Source: Dr. Bill Musgrave, American Gold Exchange
Austin— Gold gained 0.5% after the FMOC agreed to expand its program of quantitative easing. In a program widely called QE4, the Fed will purchase of $45 billion in long-term Treasuries each month, in addition to the $40 billion in mortgage-backed securities already being bought under QE3. Tantamount to printing money, the expanded easing program is expected to weaken the dollar and boost demand for gold as inflation hedge and alternative store of value. The dollar fell for the third straight session, boosting the appeal of precious metals. Silver jumped 2.3% while sister metals platinum and palladium added 0.4% and 0.6%, respectively.

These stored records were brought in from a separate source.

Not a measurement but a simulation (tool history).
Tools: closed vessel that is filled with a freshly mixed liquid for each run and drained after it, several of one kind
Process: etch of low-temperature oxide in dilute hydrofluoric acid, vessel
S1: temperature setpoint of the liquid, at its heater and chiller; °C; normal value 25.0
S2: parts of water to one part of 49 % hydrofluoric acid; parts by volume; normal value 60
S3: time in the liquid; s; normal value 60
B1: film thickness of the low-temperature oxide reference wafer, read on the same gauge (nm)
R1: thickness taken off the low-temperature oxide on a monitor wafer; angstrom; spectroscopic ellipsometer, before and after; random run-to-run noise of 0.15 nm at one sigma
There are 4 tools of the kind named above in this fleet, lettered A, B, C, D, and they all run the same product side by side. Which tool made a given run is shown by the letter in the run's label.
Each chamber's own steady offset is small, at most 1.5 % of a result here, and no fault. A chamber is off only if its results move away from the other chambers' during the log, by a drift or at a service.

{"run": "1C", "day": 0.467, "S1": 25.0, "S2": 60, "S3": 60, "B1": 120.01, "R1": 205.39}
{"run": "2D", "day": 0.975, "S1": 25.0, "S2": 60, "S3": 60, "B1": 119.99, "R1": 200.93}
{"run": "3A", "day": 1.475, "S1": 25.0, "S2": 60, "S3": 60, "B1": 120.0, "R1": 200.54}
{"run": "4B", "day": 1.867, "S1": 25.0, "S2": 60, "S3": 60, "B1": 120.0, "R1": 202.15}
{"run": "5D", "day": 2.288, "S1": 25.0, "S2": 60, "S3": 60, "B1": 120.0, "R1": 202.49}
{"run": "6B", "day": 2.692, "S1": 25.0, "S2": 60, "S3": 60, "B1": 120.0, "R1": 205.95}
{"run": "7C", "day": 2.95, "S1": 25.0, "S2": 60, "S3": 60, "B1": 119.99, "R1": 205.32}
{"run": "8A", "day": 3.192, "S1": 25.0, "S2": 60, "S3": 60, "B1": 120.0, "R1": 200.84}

At the Comex close: February gold gained $8.30 to $1,717.90; March silver jumped 77 cents to $33.78; January platinum added $6.40, to $1,646.40; and March palladium picked up $4.35 to $701.15 an ounce.
In a surprise move, the Fed also announced an unprecedented change in interest rate policy. Rather than maintaining near-zero rates until 2015, as it previously pledged, the Fed will now maintain them until unemployment drops to 6.5%, provided inflation remains below 2.5%, no matter how long it tales. For the first time, the central bank is linking its policy changes to hard economic thresholds for inflation and unemployment, rather than to arbitrary time-frames. The combination of QE4 and the new rate-pledge should drive gold above its all-time high of $1,923 sometime next year, says Edel Tully, global precious metals strategist for USB in London.